Monday 11 March 2013

Movie Review: The Terminator (1984)


A high octane science fiction thriller, The Terminator launched a franchise and boosted the careers of star Arnold Schwarzenegger and director James Cameron into a high orbit. The film introduces an outstanding premise rich with possibilities, and executes with joyful aplomb.

In the year 2029 and after an apocalyptic war, evil machines have taken over the world, and are attempting to crush a human rebellion. John Connor is the rebel leader, inspiring a small band of humans to increasing success. To retaliate and alter the destiny of the rebellion, the machines send a nearly indestructible cyborg "terminator" unit (Schwarzenegger) back in time to the Los Angeles of 1984, with a mission to find and kill John's mother Sarah (Linda Hamilton), a lowly waitress, before she can even conceive him.

The rebels try to protect Sarah by sending back in time a soldier of their own: Kyle Reese (Michael Biehn) finds Sarah just as the Terminator is moving in for the kill, and as he helps her dodge death he explains the incredible events of the future and Sarah's role in humanity's destiny. With the Terminator in relentless pursuit, Kyle and Sarah begin to run out of places to hide but nevertheless fall in love.

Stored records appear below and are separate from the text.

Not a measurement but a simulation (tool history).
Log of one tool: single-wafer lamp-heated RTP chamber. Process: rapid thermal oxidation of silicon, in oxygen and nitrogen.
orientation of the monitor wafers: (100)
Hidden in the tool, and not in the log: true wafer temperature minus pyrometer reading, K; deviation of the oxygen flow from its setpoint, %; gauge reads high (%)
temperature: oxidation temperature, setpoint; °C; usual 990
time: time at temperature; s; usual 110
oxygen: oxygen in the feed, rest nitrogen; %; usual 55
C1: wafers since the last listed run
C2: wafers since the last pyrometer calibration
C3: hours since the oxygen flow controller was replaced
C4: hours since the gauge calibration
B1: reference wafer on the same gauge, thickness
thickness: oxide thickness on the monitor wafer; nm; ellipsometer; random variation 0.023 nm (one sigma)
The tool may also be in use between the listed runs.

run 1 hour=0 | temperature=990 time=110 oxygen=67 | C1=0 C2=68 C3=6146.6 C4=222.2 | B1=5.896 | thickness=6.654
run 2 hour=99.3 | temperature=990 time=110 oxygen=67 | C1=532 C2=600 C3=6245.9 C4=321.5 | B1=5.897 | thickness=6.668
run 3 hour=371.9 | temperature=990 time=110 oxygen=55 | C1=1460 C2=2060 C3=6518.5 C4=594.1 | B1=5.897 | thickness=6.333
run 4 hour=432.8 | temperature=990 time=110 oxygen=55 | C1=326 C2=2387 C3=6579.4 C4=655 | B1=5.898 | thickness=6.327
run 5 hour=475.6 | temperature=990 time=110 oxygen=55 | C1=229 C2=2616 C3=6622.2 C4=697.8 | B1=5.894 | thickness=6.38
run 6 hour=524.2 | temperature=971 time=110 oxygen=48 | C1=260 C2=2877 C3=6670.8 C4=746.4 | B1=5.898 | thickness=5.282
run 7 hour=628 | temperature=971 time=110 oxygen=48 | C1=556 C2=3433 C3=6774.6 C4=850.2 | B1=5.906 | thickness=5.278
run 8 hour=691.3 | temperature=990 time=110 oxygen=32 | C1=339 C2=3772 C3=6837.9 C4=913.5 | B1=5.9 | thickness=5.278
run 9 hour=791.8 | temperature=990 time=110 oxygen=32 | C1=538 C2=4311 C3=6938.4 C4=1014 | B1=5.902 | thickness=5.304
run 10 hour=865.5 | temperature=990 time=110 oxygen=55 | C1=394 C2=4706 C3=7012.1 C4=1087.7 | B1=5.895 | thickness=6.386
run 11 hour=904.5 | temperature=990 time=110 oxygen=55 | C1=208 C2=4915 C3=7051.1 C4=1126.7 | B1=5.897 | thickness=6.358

It does not take long for Cameron to rev up The Terminator into an all-action monster, and once the chase is on, it maintains a brilliantly incessant pace. Cars, motorcycles, trucks, building, bums and bystanders are destroyed with pizzazz the Terminator programmed for wanton destruction of anything that gets in the way of the mission, Reese and Sarah equally determined to avoid death by cyborg.

The highlight is the Terminator assaulting a police station. The "I will be back" promise, delivered to the desk sergeant with monotonal determination, is followed by a sequence of wanton annihilation and mayhem, one human-shaped machine decimating a precinct that dared protect a cowering Sarah.

Cameron gives The Terminator an intimidating metallic dark blue and black tint throughout, most of the action taking place at night or in the darker corners of Los Angeles, the Terminator adding to the always-night aesthetic by wearing stylish shades at all times due to damaged flesh around his red electronic eye.

Schwarzenegger perfectly embodies the Terminator, his outrageous physique believable as an over-armoured cyborg, and his limited vocabulary and thick accent suitable for robot-speak. Linda Hamilton grows into the role, from a clueless waitress to a woman on the run and finally a warrior willing to fight for her life. She is the only character to evolve during the movie, and Sarah Connor becomes the heart of the story, just as she represents humanity's central hope for salvation.

Michael Biehn, near the start of a career that would not head in any stellar direction, is adequate but not necessarily memorable as Kyle Reese. Lance Henriksen appears as a police detective and Bill Paxton has a small role as a punk, among a group who are first to experience the Terminator's murderous tendencies.

Hectic, brutal, funny, tense and smart, The Terminator delivers death, destruction, and unconstrained entertainment.